Creating Connection through Storytelling
The best way to get someone interested in your writing is to connect that writing to something they care about.
And what’s the one thing that every single person cares about, no matter who they are and where they’re from?
Themselves.
Yep! We’re all selfish, self-centered people. That’s not a bad thing. In fact, it can be very liberating as a writer to accept your selfish goals and lean into them. We can only write when we know ourselves and our true desires.
But we are not writing only for ourselves - we are writing for other humans. That requires us to offer some value to the reader. In business writing, that’s our products or services, or some piece of advice or idea based on what we do for a living. (Click here for my free download! Get 20% off using code LINKEDIN today!) In creative writing, it’s offering some form of emotion, entertainment or release. Without offering value, no one is going to want to read what you are writing.
Or, more realistically, no one is going to keep reading what you’ve written. If you don’t hook people and draw them in, it’s very easy for the reader to swipe away or put down the book and pick out something else to consume from the massive infinite content cavern from the internet. We can all think of some influencer or newsletter who lost our interest over time.
How do you sustain attention? Through stories. The best way to connect with other humans is to tell human stories. That’s how you keep people coming back, because they can see themselves within the stories and want to keep reading.

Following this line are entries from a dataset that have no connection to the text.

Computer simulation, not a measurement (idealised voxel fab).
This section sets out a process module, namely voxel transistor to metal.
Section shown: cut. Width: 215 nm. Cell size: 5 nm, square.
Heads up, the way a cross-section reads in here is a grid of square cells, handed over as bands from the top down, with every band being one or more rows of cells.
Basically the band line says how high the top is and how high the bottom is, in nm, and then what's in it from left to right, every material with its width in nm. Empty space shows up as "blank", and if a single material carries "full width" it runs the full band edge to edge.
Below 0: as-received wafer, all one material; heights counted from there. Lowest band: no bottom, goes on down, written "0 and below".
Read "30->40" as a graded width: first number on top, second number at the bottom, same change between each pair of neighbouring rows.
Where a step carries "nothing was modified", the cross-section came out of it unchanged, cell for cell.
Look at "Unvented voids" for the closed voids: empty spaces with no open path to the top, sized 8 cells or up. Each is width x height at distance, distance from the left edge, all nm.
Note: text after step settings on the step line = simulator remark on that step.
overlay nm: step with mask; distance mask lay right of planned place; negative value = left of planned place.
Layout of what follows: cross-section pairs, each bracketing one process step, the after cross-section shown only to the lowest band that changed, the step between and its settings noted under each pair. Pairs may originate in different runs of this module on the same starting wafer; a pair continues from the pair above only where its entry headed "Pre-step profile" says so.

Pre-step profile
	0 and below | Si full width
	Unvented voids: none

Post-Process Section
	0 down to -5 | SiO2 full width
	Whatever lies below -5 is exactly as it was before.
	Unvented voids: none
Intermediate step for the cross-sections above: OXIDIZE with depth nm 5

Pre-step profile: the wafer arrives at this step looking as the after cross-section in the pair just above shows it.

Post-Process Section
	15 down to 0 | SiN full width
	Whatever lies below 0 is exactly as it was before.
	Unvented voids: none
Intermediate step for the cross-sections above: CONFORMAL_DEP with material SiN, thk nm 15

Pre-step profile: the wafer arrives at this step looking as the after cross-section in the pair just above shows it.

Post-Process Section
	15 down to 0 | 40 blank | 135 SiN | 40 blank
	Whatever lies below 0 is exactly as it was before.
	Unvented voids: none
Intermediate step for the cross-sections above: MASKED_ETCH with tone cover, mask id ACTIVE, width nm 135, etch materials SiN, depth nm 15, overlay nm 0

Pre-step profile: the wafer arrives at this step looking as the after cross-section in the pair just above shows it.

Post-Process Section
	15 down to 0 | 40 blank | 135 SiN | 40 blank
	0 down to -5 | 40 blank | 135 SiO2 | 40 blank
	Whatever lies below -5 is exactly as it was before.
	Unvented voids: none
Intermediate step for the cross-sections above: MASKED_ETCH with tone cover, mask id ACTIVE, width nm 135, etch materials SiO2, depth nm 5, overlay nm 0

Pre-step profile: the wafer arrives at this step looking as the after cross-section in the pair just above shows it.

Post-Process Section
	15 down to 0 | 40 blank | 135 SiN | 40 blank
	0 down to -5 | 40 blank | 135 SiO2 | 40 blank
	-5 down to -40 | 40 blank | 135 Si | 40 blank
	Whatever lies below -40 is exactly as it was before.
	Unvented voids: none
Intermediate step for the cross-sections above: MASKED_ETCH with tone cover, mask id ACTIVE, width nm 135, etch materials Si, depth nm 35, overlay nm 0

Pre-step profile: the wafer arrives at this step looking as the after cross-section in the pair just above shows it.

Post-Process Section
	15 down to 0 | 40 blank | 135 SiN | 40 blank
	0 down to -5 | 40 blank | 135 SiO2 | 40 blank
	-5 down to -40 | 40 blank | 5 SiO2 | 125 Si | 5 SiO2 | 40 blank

Telling vs. Telling a Story
Let’s look at a couple of different examples of writing through telling vs. telling a story.
Here’s a perfectly well written sentence:
There is nothing more unfathomably sad than the loss of a child.
Simple, declarative, to the point. Maybe the adverb is a bit lazy, but that’s ok. The sentence sets the stakes for whatever will come next. It communicates the writer’s ideas quite effectively. If it’s the opening of a book, you’re probably in for some heavy stuff!
Now, check this out:
For sale: baby shoes, never worn.
Well! Shit! With six words, the sentence offers a roller coaster of emotions (forgive the cliche) and a deeply personal connection to the reader. The sentence isn’t at all clear in the mechanics of the ideas, demanding questions from the reader: Who is selling the shoes? What happened to the baby? Is the baby ok? Probably not, right?
But what it lacks in details, it makes up in evoking a clear emotional connection in the reader. I still can’t read that sentence without a deep pain filling my chest. Whatever comes after this sentence, I’m going to want to read. How can you not?
Let’s use an expanded example that’s a bit more relevant to modern writing:
Mo Jarmon always wore two things: one was his father’s old wristwatch. The other was a smile.
Mo wore the watch backwards, with the face on the inside of his wrist. If you asked him why, his smile would grow larger and he’d say it was how his father wore it. He'd tell you that one of his earliest memories was hanging off his father’s arm, looking up at the face of the watch, as he was slowly pulled up to eye level.
What he wouldn’t tell you was that his father didn’t give him the watch. Mo found it at the back of an old desk in his parent’s guest bedroom, as he was moving them out of their house into a nursing home. Mo asked his father for the watch, and he said yes, with the same puzzled look he’d always had whenever Mo asked him for something.
See, Mo was a middle child and rarely had the chance to ask for much. He learned quickly in life that requests were for other people, mostly his older sister and younger brother. He also learned the best way to get along was to smile and stay out of the way.
The watch was always on his wrist, and the smile was always on his face. They remained - through all his success - for a simple reason: Mo did not believe he could ask for what he wanted. The watch and the smile were not markers of a happy childhood, or a warm and helpful personality, but instead of a deep fear that he was not enough, and never would be.
If this was a fiction story, the writer could then tell Mo's journey towards self-actualization and fulfillment, or a possible descent further into insecurity. If this was a nonfiction article or book, maybe one on leadership or self help, the writer could go on to talk about how we all are Mo on some days and how everyone struggles with articulating what they need in life. The writer could bring in further evidence to illustrate how doubt plagues the best leaders, as well as advice on how to avoid the trap Mo found himself in.
There are many ways to take this story, because it makes us want to keep reading. We want to know what comes next. The story makes us care about Mo, because we see he is human with very human challenges, and we recognize our own challenges within his.
We want to keep reading, and deepen the connection, because we want to know the end of his story. It reflects our own deep existential desires: We want to know what the end of our own story might be. It might be sad, it might be happy, or (more likely) some combination of all these things and more.
Either way, though, if the writer is skilled, the story about Mo or Luke Skywalker or Huck Finn headed down the river or the other Wes Moore, keeps us reading. We want to deepen our connection with that person in the story - real or not.
The uncertainty in storytelling, and our desire to know what will happen, mirrors our own desire to know what will happen in our own lives. There’s no better way to get a reader hooked.